We are running a textbook MPLS VPN using EIGRP as the IGP on ASR 9006s running a mix of IOS XR 6.2.3 and 5.3.4.
Before Non-Stop Routing (NSR) was enabled for LDP we experienced a 60+ second outage on VPN traffic when performing a 'redundancy switchover' on a transit router.
After enabling NSR for LDP this outage was reduced to ~10 seconds.
mpls ldp nsr router-id 172.30.0.2 interface TenGigE0/1/0/16 ! interface TenGigE0/1/0/17 ! interface Serial0/0/0/0/1/1/3:0
Both routing and LDP neighborships stay up during the switchover.
How do we troubleshoot this brief traffic outage?
EIGRP is not supported by NSR. Could this be a cause of the issue?
Unfortunately our core infrastructure runs EIGRP. So the loopback addresses used for the VPN are distributed via EIGRP.
We don't route with our customers, so the only routing is in the core.
Is there a way to avoid an outage on the MPLS VPN traffic during an RSP failover with such a setup?
You have NSF enabled correct (it is by default)? Also the default timer for NSF is 240 so it shouldn't be that causing a problem.
NSR indeed is not configurable for EIGRP in the ASR9K.
What are your EIGRP timers?
Do you see EIGRP go down or just traffic loss?
Any NP counters incrementing for drops. You can check show drops np.
What is BGP configured with? NSR?
Do the routes actually leave CEF or the RIB? We can check the time by show route vrf <vrf name> and the time there or show cef vrf <vrf name> prefix detail and it will tell us the last programmed time.
We can also check BGP to see the last time the route was learned / refreshed.
We should also check the CE facing EIGRP table to see if its flushing / relearning.
On the 5.3.4 router do you have CSCvk01967 installed?

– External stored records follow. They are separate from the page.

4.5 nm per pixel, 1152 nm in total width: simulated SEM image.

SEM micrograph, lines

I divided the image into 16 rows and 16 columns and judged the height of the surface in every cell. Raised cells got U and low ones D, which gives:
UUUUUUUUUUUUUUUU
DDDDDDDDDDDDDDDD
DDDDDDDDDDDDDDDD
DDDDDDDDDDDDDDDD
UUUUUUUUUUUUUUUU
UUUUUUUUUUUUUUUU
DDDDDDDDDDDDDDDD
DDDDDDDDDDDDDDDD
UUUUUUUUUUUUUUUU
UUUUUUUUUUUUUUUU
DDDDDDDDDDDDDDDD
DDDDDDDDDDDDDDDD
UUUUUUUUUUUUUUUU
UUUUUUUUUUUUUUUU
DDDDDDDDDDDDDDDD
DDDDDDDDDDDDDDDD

Unfortunately the same SMU for 6.2.3 got rejected, however make sure to install CSCvi83758.
If adding the above SMUs and making sure BGP has NSR doesn't help then I would recommend emailing me so I can get some more details and put this in a lab or opening a service request so an engineer can lab this up and debug where the loss is occurring.